Summary
holding that improper testimony of evidence of collateral crimes constituted harmless error where the trial court issued curative instruction
Summary of this case from Johnston v. StateOpinion
No. 97-1115
August 28, 1998
Appeal from the Circuit Court for Lake County, Don F. Briggs, Judge.
James B. Gibson, Public Defender, and Anne Moorman Reeves, Assistant Public Defender, Daytona Beach, for Appellant.
Robert A. Butterworth, Attorney General, Tallahassee, and Mary G. Jolley, Assistant Attorney General, Daytona Beach, for Appellee.
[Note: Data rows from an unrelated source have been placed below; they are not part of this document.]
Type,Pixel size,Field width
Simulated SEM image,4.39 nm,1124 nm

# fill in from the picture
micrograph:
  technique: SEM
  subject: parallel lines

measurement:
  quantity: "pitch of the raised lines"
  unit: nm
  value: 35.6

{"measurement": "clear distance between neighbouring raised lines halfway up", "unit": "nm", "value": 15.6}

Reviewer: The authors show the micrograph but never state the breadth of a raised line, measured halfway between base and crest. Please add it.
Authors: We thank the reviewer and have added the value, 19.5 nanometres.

Edward James Webber, Jr., appeals his conviction and sentence after having been found guilty by a jury of dealing in stolen property. He asserts he is entitled to a new trial because the jury learned of alleged collateral crimes from a state witness. He also argues the trial court should have granted his motion for acquittal and that because the trial court was presented with an improperly calculated scoresheet, its imposition of a 25 year habitual offender sentence should be reversed.
The victim testified that after her home was burglarized she could not locate her purse containing, among other items, credit cards and some unpaid bills and envelopes to mail the bills. Ultimately, Webber was arrested as a result of information received by the police from Webber's brother, a confidential informant.
Webber was coaxed by an undercover police officer over the course of three phone conversations, to meet at a gas station for the purpose of selling the credit cards. As Webber approached the gas station with the credit cards, he became suspicious and began walking away, but a police officer decided to stop Webber immediately. The victim's purse was later found in some bushes approximately 50 to 75 yards from Webber's home. His fingerprint was found on a bill envelope recovered from the victim's purse.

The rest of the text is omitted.